Appeal from an order of the Monroe County Court (Patricia D. Marks, J.), dated November 22, 2010. The order, insofar as appealed from, granted that part of the omnibus motion of defendant seeking to suppress certain physical evidence.
It is hereby ordered that the order insofar as appealed from is unanimously reversed on the law, that part of the omnibus motion to suppress certain physical evidence is denied, and the matter is remitted to Monroe County Court for further proceedings on the indictment.

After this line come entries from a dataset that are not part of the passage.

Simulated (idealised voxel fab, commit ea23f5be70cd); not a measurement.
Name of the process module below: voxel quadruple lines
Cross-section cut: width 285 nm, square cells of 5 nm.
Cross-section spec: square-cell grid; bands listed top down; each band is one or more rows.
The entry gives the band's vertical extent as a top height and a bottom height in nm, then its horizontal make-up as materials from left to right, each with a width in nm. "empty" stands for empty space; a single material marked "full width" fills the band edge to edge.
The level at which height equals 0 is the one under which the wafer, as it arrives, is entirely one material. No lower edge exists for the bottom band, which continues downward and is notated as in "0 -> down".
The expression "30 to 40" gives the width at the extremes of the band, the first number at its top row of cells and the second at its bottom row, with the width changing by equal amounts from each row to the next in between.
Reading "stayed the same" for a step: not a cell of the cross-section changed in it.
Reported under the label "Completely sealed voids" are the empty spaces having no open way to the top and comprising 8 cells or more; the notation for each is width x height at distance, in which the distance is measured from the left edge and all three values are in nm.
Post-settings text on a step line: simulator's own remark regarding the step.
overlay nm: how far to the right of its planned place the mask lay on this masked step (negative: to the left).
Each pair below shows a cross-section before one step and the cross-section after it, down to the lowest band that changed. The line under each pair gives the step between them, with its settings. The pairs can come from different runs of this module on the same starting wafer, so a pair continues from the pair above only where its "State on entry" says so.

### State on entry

Memorandum: The People appeal from an order granting that part of defendant’s omnibus motion to suppress physical evidence seized from behind the storefront area of premises that were searched pursuant to a search warrant. On August 26, 2009, a court issued a warrant authorizing the search of “1304 Dewey Avenue, Rochester, NY.” The warrant application was obtained based upon information that defendant was producing counterfeit checks at that address. Both the warrant and the application therefor identified the premises by setting forth the address and by describing the location in detail as, inter alia, “a business store front style building that has a predominantly glass front.” The items to be searched for and seized included “computers, . . . peripheral accessories . . . , software, data files, . . . disks, ... or other computer storage media related to the making of, possession of Counterfeit Checks or counterfeit *1108commercial instruments ... as well as any and all check stock paper or paper used to produce checks and any computer software used in the production of checks.” The warrant was executed the same day it was issued and items described in the warrant were seized during the search. Several officers involved in the warrant’s execution testified at the suppression hearing that some of the evidence seized was found in a series of interconnected rooms located behind the storefront area of the subject premises.
We agree with the People that County Court erred in suppressing evidence seized from behind the storefront area of the property. The Federal and State Constitutions provide that warrants shall not be issued except “upon probable cause . . . and particularly describing the place to be searched, and the persons or things to be seized” (US Const 4th Amend; NY Const, art I, § 12; see People v Fulton, 49 AD3d 1223, 1223-1224 [2008]; People v Henley, 135 AD2d 1136, 1136 [1987], lv denied 71 NY2d 897 [1988]). “Particularity is required in order that the executing officer can reasonably ascertain and identify . . . the persons or places authorized to be searched and the things authorized to be seized” (People v Nieves, 36 NY2d 396, 401 [1975]). Nevertheless, that “does not mean that hypertechnical accuracy and completeness of description must be attained but rather, [it means] from the standpoint of common sense . . . that the descriptions in the warrant and its supporting affidavits [must] be sufficiently definite to enable the searcher to identify the persons, places or things that the [court] has previously determined should be searched or seized” (id.).
We agree with the People that the warrant sufficiently described the premises to be searched (see generally Nieves, 36 NY2d at 401). Although “a warrant to search a subunit of a multiple occupancy structure is void if it fails to describe the subunit to be searched and . . . describes [only] the larger structure” (Henley, 135 AD2d at 1136), here the series of interconnected rooms were not “subunits,” but were instead part of the single rental unit comprising 1304 Dewey Avenue. Moreover, we conclude that the purpose of the language in the warrant describing the property as a “business store front style building” was to identify and describe the premises; that language was not intended to limit the scope of the search to only the storefront area of the premises. Thus, the officers executing the warrant did not exceed the scope of the warrant by seizing items from the rooms behind the storefront area. Contrary to the court’s conclusion, the hearing testimony established that the areas where items were seized, although sepa*1109rate from the storefront area, were part of the property authorized to be searched (see generally People v Marshall, 13 NY2d 28, 32-33 [1963]; People v Brito, 11 AD3d 933, 935 [2004], appeal dismissed 5 NY3d 825 [2005]; People v Watson, 254 AD2d 701, 701 [1998], lv denied 92 NY2d 1055 [1999]; People v Santarelli, 148 AD2d 775, 775-776 [1989]). We therefore reverse the order insofar as appealed from and deny defendant’s omnibus motion to the extent that it sought suppression of physical evidence seized from behind the storefront area. Present — Scudder, P.J., Peradotto, Lindley and Sconiers, JJ.